Even Conservative Pollsters Find Growing Support for Gay Rights

When pollsters ask the “millennials” (the generation between the ages of 18 and 29) about societal changes like the acceptance of homosexuality in society, the results are clear—they support gay and lesbian rights by a huge margin.

A Pew Research poll published last February, for instance, revealed 63 percent of millennials said that homosexuality should be accepted by society. Only 35 percent of those over 65 thought this was a good idea. Conservative Christians, however, are often suspicious of polls done by non-partisan groups like Pew, so they have their own polling outfits to do their own research on these hot-button questions. What can conservatives do, then, when their own polling shows that, to the next generation, being gay is as normal as being blue-eyed or left-handed?

A new Lifeway Research poll found just what Pew found: that by a big margin, millennials are very accepting of gays and lesbians. On the question of marriage equality for gays and lesbians, 61 percent of millennials said they saw nothing wrong with it. Drilling down into the numbers reveals the same sort of divides among millennials as other groups. Men, blacks, and those living in the traditionally conservative South are less accepting of gays and lesbians; but even there, the numbers are encouraging.

Fifty-five percent of men said they strongly or somewhat agree that there’s nothing wrong with same-sex marriage, while 47 percent of blacks said the same thing, and a majority of southern millennials, 56 percent, agreed. In fact, out of all of the subcategories, it’s only in the black community where the majority of people were strongly, or somewhat, against marriage equality. Those in strongest support were millennial women (68 percent in favor) and Hispanics (66 percent in favor).

Broken out by religious belief, the numbers again echo mainstream polls. More religiously conservative millennials are dead set against same-sex marriage with 69 percent strongly or somewhat opposed to it. Those who are not religious or never attend church are in strong support—85 percent and 74 percent respectively.

Given these numbers, what are anti-gay Christians to do? Apparently, they must yell louder about how “sinful” homosexuality really is.

“If it is to find relevance with millennials, the church must be willing to deal directly with the issue of same-sex attraction and relationships,” said Thom Rainer, president of LifeWay Christian Resources. “The church must voice a clear, biblical ethic of sexuality.”

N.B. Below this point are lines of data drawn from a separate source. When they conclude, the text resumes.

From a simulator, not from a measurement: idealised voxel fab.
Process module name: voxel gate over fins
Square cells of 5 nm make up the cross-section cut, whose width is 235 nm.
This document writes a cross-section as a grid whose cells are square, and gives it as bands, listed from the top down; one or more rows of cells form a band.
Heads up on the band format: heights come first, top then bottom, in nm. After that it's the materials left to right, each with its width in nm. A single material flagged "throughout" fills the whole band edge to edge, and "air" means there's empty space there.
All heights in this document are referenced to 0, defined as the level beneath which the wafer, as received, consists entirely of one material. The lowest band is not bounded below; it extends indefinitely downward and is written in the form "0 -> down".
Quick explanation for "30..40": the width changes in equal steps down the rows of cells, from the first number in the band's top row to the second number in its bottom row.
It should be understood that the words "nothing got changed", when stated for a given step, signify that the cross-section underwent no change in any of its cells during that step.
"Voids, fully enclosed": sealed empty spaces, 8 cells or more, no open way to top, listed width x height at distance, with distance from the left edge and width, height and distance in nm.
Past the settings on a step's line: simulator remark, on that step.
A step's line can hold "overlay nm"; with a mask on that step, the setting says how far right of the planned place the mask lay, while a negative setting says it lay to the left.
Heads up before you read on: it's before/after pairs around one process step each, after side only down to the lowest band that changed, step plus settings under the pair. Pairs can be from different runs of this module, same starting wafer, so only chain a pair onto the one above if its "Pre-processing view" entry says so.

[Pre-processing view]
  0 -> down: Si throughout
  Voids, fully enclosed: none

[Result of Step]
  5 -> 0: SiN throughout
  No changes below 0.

But, when millennials see their gay and lesbian friends living their lives—lives that are moral, upright, productive, and joyful— it’s pretty hard to square that reality with what the conservative preachers teach about homosexuality. They don’t see their friends living it up in the bars or sleeping around with anything that moves or trying to seduce children. Instead, they see hardworking citizens, doing what they can to make the world a better place and fighting for the right to have their commitment to another human being recognized by the government that runs the country that they love.

Millennials are not stupid. They see the reality of gay and lesbian lives every day, and it does not reflect what the conservative anti-gay churches are teaching about “biblical” ethics of sexuality. When put side-by-side, as even Lifeway’s numbers show, millennials can clearly see who is living ethically and who is bearing false witness.